It was almost 20 years ago that James Cameron hurled Titanic at us in an orgy of special effects, icy water and doomed, class-defying relationships. Despite the fact that heroine Rose made zero effort to save Jack, the supposed love of her life (that door was plenty big enough, Rose!), the world continues to remember the movie very fondly. So fondly, in fact, that it's forgotten that the vast majority of romantic movies made that year were almost as much of a disaster as that massive boat splitting in two.
Let's take a trip down memory lane and remember the horror show that was cinematic romance in 1997.
First up, there's Picture Perfect, a film in which Kate, a very talented, capable advertising exec, cannot get promoted at her firm because she is single. (Let's pause for a moment and think about the fact that, in 1997, this seemed like a perfectly reasonable premise for a film.) Instead of suing her employer for discrimination (that thought doesn't even wander into the picture once, funnily enough!), Kate makes up a fake fiancé, thereby instantly winning a promotion. (Seriously... were there, like, zero lawyers in 1997? How is nobody getting sued here?)

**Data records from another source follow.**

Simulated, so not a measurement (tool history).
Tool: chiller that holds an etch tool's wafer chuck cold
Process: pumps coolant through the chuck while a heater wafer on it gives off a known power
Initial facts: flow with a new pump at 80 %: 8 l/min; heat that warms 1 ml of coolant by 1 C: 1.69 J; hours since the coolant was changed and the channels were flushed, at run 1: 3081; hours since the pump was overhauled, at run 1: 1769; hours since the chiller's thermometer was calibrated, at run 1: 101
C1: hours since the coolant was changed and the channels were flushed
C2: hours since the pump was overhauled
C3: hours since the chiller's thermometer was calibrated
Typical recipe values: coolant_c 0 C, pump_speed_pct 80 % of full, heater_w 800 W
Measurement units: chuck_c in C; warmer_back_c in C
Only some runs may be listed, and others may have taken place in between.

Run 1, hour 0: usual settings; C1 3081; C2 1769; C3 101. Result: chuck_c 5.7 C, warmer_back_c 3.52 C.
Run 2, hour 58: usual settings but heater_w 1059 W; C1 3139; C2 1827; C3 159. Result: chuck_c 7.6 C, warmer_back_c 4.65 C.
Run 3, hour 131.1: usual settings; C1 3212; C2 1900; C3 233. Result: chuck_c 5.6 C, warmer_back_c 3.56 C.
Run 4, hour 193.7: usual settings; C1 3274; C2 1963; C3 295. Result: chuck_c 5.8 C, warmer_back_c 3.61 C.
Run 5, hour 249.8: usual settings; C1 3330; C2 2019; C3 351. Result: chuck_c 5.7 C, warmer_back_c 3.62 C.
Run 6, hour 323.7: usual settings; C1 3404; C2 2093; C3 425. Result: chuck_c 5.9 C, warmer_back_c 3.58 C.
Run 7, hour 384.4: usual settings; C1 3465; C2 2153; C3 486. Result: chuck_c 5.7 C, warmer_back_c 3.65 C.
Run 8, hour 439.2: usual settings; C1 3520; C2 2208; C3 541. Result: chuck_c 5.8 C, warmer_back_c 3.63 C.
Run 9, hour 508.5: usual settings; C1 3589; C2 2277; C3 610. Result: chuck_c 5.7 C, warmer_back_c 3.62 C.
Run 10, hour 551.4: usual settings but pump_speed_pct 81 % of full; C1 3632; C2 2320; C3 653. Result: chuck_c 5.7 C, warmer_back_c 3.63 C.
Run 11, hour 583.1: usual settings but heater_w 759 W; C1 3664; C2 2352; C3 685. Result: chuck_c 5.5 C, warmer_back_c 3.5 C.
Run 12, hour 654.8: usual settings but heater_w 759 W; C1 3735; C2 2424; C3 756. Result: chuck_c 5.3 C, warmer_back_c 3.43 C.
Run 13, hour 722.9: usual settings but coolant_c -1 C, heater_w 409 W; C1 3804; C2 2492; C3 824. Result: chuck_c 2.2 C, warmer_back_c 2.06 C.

All of this fake boyfriend stuff should technically lead to hijinks and humor, but actually just drags the viewer through an interminable hour and 45 minutes of absolute dross. Not even the glossy locks and Friends-era charm of Jennifer Aniston could save this one, because it's the kind of film that has a plot device involving a man giving a woman a black eye (one-liners ensue!). It's the kind of film in which, at one point, an ad executive approaches Kate with the idea of selling mustard by using a naked model and the tag line "Spread this." It's the kind of film where the grand finale is the heroine wrecking someone else's wedding and acting like it's romantic. The most amazing thing about Picture Perfect is its own ability to be so boring and preposterous at the same time.